[![Binder](https://mybinder.org/badge_logo.svg)](https://mybinder.org/v2/gh/casadoj/efas_hydro.git/HEAD?urlpath=%2Fdoc%2Ftree%2F.%2Fnotebook%2Ftutorial.ipynb)
<!-- [![Open In Colab](https://colab.research.google.com/assets/colab-badge.svg)](https://colab.sandbox.google.com/github/casadoj/efas_hydro/blob/main/notebook/tutorial.ipynb) -->

# How to extract information from the database using `EFAS-hydro`?
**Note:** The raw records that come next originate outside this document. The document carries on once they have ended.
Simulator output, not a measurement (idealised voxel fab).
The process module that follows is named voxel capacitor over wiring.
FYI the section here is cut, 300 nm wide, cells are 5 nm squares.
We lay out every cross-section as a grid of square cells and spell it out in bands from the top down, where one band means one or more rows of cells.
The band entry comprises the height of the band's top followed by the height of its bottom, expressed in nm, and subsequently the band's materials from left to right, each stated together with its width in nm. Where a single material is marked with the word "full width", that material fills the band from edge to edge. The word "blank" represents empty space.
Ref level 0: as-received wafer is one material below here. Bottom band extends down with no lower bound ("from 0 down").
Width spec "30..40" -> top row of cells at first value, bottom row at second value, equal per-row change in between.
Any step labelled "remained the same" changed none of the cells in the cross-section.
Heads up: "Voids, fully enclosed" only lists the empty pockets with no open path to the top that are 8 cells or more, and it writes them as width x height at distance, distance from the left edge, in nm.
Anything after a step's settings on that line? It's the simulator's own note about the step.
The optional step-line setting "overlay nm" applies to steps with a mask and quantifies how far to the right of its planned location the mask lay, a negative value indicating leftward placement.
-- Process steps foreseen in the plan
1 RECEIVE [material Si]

In this tutorial we will extract information from the Hydrologial Data Management Service regarding reservoirs in Portugal. To be able to run it, you need to install `efashydro` in your environment, and you need to fill in the `USER` and `PASSWORD` below with your credentials.

In [None]:
import getpass
from tqdm.auto import tqdm
from pathlib import Path
import shutil

from efashydro.stations import get_stations, plot_stations
from efashydro.timeseries import get_timeseries

In [None]:
# HDMS API configuration
USER = input("Enter your HDMS API username:")
PASSWORD = getpass.getpass("Enter your HDMS API password: ")

## `get_stations()`

To find out the available reservoirs in Portugal we will use the function `get_stations`. Apart from your API credentials, you can introduce several filters to narrow the extraction. In the example below we will only filter by type of station (`kind=reservoir`) and by country (`country_id=PT`)`.`

In [None]:
stations = get_stations(
    user=USER, 
    password=PASSWORD, 
    kind='reservoir',
    country_id='PT' # country code for Portugal
)
print(f'Metadata for {len(stations)} stations were extracted')

plot_stations(
    geometry=stations.geometry,
    area=stations.CATCH_SKM,
    extent=[-10, 4.5, 35.5, 44] # adjust to your study area
)

### Export

In [None]:
path_stations = Path('./stations/')
path_stations.mkdir(parents=True, exist_ok=True)
filename = 'reservoirs_PT'

# as shapefile
stations.to_file(path_stations / f'{filename}.shp')
# as CSV
stations.drop('geometry', axis=1).to_csv(path_stations / f'{filename}.csv')

# compress the stations folder
zipfile = shutil.make_archive('stations', 'zip', path_stations)
print(f'You can now download the compressed file {zipfile} from the file browser.')

The result is a `geopandas.GeoDataFrame` of stations and their metadata. As a `geopandas` object, the stations have associated their geographical location and can be exported to a shapefile to be used in a GIS software.

## `get_timeseries()`

Now that we know the Portuguese reservoirs in the database, we can iteratively extract the available time series using the function `get_timeseries`. 

This function can only extract the time series for a station and a data service at a time, but multiple variables. In the example below, we iterate over the stations and extract the daily historical time series (`service='nhoperationa24hw'`) and all the variables related to reservoirs (`variable=['I', 'O', 'R', 'V']`).

In [None]:
time_series = {}
for efas_id in tqdm(stations.index, desc='Load timeseries'):
    time_series[efas_id] = get_timeseries(
        user=USER,
        password=PASSWORD,
        station_id=efas_id,
        service='nhoperational24hw', # historical operational daily values
        variable=['I', 'O', 'R', 'V'], # inflow, outflow, reservoir level and storage 
    )

The result is a dictionary of `pandas.DataFrames`, where every key is the ID of a station and the value the time series available for that station. These `pandas.DataFrames` could be saved as CSV files, for instance.

### Export

In [None]:
path_timeseries = Path('./timeseries/')
path_timeseries.mkdir(parents=True, exist_ok=True)

# save as CSV files
for efas_id, df in tqdm(time_series.items(), desc='Export timeseries'):
    df.to_csv(path_timeseries / f'{efas_id}.csv')

# compress the time series folder
zipfile = shutil.make_archive('timeseries', 'zip', path_timeseries)
print(f'You can now download the compressed file _{zipfile}_ from the file browser.')